当数组的大小是模板参数时，如何在构造函数初始化列表中初始化 std::array 成员

Question

In the following example, I need to initialize the std::array in the A::A(H h) constructor initializer list (because class H doesn't have a default constructor), but I can't do it with an initializer list since the array size is a template parameter.

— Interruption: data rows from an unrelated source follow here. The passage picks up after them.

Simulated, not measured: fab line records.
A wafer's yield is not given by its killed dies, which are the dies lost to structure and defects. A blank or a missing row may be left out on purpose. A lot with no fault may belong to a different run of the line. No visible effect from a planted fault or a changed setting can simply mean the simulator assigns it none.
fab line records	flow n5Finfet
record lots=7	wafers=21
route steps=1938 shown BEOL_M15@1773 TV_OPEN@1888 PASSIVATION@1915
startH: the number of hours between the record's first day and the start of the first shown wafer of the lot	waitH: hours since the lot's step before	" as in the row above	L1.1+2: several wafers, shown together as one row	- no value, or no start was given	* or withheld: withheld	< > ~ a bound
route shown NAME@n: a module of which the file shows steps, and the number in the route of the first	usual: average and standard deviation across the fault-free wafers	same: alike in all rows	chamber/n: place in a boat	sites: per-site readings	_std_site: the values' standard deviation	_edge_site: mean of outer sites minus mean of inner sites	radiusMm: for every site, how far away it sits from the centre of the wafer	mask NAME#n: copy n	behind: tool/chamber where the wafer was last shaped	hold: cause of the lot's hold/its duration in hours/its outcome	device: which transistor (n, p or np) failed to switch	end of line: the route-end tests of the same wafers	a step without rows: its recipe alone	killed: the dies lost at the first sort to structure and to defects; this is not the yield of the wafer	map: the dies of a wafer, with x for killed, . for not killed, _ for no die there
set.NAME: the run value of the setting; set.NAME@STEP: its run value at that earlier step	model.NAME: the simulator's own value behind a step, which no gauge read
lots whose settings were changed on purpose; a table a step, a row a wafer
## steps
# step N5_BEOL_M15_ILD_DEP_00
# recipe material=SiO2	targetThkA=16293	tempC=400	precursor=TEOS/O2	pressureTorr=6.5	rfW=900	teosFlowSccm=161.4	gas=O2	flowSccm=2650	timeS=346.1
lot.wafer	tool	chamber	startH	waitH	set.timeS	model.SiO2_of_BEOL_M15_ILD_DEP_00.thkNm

Is there a way around this?

#include <array>
using namespace std;

struct Hash {
    const vector<int> &data;

    Hash(const vector<int> &data)
        : data(data) {
    }

    uint64_t operator()(int id) const {
        return data[id];
    }
};

template <class H, size_t N>
class A {
public:
    A(H h) {
    }

    std::array<H, N> hashes;
};
    

int main () {
    vector<int> data{1, 2, 3, 4};

    A<Hash, 4> a{Hash(data)};
}

Answer 1

std::index_sequence was provided in order to simplify the metaprogramming task of creating and expanding a pack whose size is not fixed. Use std::make_index_sequence and delegate the construction to some private constructor that deduces the pack:

A(H h) : A(h, std::make_index_sequence<N>{}) {}

template <std::size_t... i>
A(H h, std::index_sequence<i...>) : hashes{((void)i, h)...} {}

Here, ((void)i, h) is a comma expression that evaluates to h , but since we mentioned the pack i inside it, it's eligible to be expanded using ... . The result is N copies of h (one for each element of i ). This expansion occurs inside a braced-init-list, so the result is a braced-init-list contaning N copies of h , which will then initialize the hashes member.